4. Using still-recognizable art and photos for collage art
That art project we used to do when we were kids has been elevated into a trending art form worthy of inclusion in exhibits and as accompanying graphics for magazine articles. But collage art also gets criticism over its cut-and-paste nature when artists take elements of copyrighted work and create something to pass off as their own. With the tediousness that comes with making collage art, take it a little further when double checking licenses.
3. Copying an art style
Pictured: Try and copy this, bitchez!
There is a clear distinction between imitation and inspiration. If you’re merely adapting it, you’ll get a few eyebrow raises. But please don’t copy it to the point that no one can tell they’re done by different individuals. Nothing will frustrate artists more than having a style that they worked years to hone be copied just like that.
2. Grabbing photos off Google Images
Be careful when grabbing photos you don’t own off the Internet. For personal, not-for-profit use, it’s fine. But if you just want to accompany your text posts with eye-catching images, don’t be careless. No blogger wants to be sued and milked for compensation money.

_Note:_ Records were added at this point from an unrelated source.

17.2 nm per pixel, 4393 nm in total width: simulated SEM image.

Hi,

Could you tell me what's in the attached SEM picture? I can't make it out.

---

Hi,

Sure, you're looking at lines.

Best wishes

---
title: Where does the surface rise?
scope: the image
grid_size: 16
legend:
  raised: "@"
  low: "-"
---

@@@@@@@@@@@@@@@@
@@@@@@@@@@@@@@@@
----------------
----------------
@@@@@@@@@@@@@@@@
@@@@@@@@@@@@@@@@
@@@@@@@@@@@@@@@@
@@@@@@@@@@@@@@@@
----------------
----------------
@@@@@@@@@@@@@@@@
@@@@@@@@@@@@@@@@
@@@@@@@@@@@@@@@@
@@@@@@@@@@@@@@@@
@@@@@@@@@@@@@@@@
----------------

1. Printing art out for your friends
Printing art for yourself can count as fair use. But giving it out to friends one way or another promotes unauthorized distribution even if there’s no monetary exchange. At the end of it, you grabbed a piece of art that wasn’t yours and gave it to people without permission. If you’re able to do that, imagine how capable you would be in doing it at a bigger scale. Just share the original post to your friends. It’s less hassling, and you won’t be doing anything wrong.